BREAKING: CBN Gives New Order To Banks, Lists Things To Collect From Customers
CBN has given new order to banks on the things to collect from customers.
News ToGo learned that the new CBN regulations mandate financial institutions to collect additional customer information including social media handles, email addresses, telephone numbers, and residential addresses.
This move aims to strengthen the identification process within the banking system. The apex bank outlined these requirements in its recently released document titled ‘Central Bank of Nigeria (Customer Due Diligence) Regulations, 2023.’ It stated that these regulations were established to enhance customer due diligence measures for financial institutions under its regulatory oversight.
The goal is to ensure compliance with the provisions of the Money Laundering (Prevention and Prohibition) Act (MLPPA), 2022, Terrorism (Prevention and Prohibition) Act (TPPA), 2022, Central Bank of Nigeria (Anti-Money Laundering, Combating the Financing of Terrorism and Countering Proliferation Financing of Weapons of Mass Destruction in Financial Institutions) Regulations, 2022 (CBN AML, CFT, and CPF Regulations), and international best practices.
Under the customer identification section, the CBN specified that financial institutions must identify their customers, whether they are permanent or occasional, natural persons or legal entities, or legal arrangements. The required information for individuals includes legal name and any other names used, permanent address, residential address, telephone number, email address, social media handle, date and place of birth, Bank Verification Number, Tax Identification Number, nationality, occupation, public position held, and name of employer.

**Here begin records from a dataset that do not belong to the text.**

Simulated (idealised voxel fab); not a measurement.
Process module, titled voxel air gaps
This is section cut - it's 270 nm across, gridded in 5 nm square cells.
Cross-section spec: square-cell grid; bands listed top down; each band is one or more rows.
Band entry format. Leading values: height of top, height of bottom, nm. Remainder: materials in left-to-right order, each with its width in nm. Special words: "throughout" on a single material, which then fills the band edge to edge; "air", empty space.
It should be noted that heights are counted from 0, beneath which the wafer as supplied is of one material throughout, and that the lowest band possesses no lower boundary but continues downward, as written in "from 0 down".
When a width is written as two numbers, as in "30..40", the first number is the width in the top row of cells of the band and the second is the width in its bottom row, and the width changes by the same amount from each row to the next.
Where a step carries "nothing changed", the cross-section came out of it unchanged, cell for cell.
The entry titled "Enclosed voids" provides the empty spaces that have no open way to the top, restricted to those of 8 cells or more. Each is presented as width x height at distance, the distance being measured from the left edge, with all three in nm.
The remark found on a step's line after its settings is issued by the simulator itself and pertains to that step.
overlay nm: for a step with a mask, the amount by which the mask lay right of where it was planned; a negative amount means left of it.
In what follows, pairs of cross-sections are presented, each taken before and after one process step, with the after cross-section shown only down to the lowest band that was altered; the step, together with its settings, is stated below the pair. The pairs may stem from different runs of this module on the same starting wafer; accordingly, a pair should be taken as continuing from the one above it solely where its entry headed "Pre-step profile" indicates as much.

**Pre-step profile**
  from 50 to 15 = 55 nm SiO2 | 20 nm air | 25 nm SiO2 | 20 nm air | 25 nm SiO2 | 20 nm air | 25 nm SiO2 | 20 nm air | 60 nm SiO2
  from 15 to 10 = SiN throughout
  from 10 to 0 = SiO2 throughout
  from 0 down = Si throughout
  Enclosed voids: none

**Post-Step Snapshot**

The CBN also stated that individuals must provide an unexpired passport, national identification card, residence permit, social security records, or driver’s license as proof of identification. Additionally, financial institutions are required to gather details regarding the type of account, nature of the banking relationship, signature, and politically exposed person status. The document also outlines separate requirements for legal entities and legal arrangements. The CBN emphasized that these regulations apply to all financial institutions under its supervision.